Trump campaign chair offers to talk to House panel
Associated Press
WASHINGTON
President Donald Trump’s former campaign manager, a key figure in investigations into the Trump campaign’s ties to Russia, has volunteered to be interviewed by lawmakers as part of an increasingly partisan House probe of the Kremlin’s alleged meddling in the 2016 election.
The chairman of the House intelligence committee, Rep. Devin Nunes, on Friday announced the prospect of an interview with Paul Manafort, and Nunes canceled a previously scheduled public hearing in which former Obama administration officials had agreed to testify about the Russia investigation. Manafort also volunteered to be interviewed by the Senate intelligence committee, which is conducting its own investigation.
It was not clear whether Manafort had offered to testify under oath or in a public hearing.
Manafort volunteered to be interviewed the same week that FBI director James Comey confirmed the existence of an ongoing counterintelligence investigation into possible Trump associates’ coordination with Russia and just days after an Associated Press report revealed Manafort worked with a Russian billionaire with ties to Russian President Vladimir Putin a decade ago.
The confirmation of an ongoing FBI investigation was a blow to the White House, which has described the Russia probe as a ruse. And the new details about Manafort’s ties to a close Putin ally appear to contradict what Trump has previously said about Manafort’s connections.

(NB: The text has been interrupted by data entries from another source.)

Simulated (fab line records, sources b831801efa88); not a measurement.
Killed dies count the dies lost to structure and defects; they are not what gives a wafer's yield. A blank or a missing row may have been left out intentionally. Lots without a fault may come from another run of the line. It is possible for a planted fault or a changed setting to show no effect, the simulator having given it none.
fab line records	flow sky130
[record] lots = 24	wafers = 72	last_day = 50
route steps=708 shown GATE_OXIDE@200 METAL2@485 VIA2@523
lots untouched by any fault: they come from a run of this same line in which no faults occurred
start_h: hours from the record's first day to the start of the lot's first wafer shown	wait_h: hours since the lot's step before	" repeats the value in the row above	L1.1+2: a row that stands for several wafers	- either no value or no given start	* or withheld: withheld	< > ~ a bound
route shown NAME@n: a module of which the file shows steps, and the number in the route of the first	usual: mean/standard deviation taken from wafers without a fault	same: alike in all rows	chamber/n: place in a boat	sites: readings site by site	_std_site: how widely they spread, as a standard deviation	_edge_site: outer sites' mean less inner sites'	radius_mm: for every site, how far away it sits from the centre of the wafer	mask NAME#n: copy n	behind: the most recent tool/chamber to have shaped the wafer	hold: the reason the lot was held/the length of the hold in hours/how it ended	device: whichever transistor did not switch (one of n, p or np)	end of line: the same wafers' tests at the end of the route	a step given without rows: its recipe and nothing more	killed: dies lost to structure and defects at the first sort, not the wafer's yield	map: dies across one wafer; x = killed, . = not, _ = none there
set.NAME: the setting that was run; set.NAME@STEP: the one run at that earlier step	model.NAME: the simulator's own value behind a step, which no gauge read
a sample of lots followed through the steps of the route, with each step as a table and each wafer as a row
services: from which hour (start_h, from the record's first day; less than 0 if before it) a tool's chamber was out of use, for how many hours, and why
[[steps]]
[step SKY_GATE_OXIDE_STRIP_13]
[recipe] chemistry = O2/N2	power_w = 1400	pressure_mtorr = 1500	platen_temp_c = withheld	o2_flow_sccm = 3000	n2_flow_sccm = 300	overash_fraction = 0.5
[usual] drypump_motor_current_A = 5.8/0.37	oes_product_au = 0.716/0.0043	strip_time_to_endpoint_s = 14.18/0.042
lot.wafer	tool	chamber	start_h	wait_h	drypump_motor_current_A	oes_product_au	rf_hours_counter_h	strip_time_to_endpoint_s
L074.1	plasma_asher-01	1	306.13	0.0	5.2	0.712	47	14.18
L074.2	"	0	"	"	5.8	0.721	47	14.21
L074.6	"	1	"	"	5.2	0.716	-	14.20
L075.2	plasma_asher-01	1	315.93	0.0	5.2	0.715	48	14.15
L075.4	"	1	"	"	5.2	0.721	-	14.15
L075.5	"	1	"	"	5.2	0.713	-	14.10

In February, Manafort said he was never involved with “anything to do with the Russian government or the Putin administration.” Trump has used the denials to assert that “to the best of his knowledge” none of his associates has anything to do with Russia. But documents obtained by the AP reveal Manafort had sought work from a Putin ally and proposed a campaign that he said could “greatly benefit the Putin government.”
Daniel Jones, former chief investigator for the Senate intelligence committee who now runs his own investigative advisory firm, said Nunes’ handling of all of this has been “bizarre.”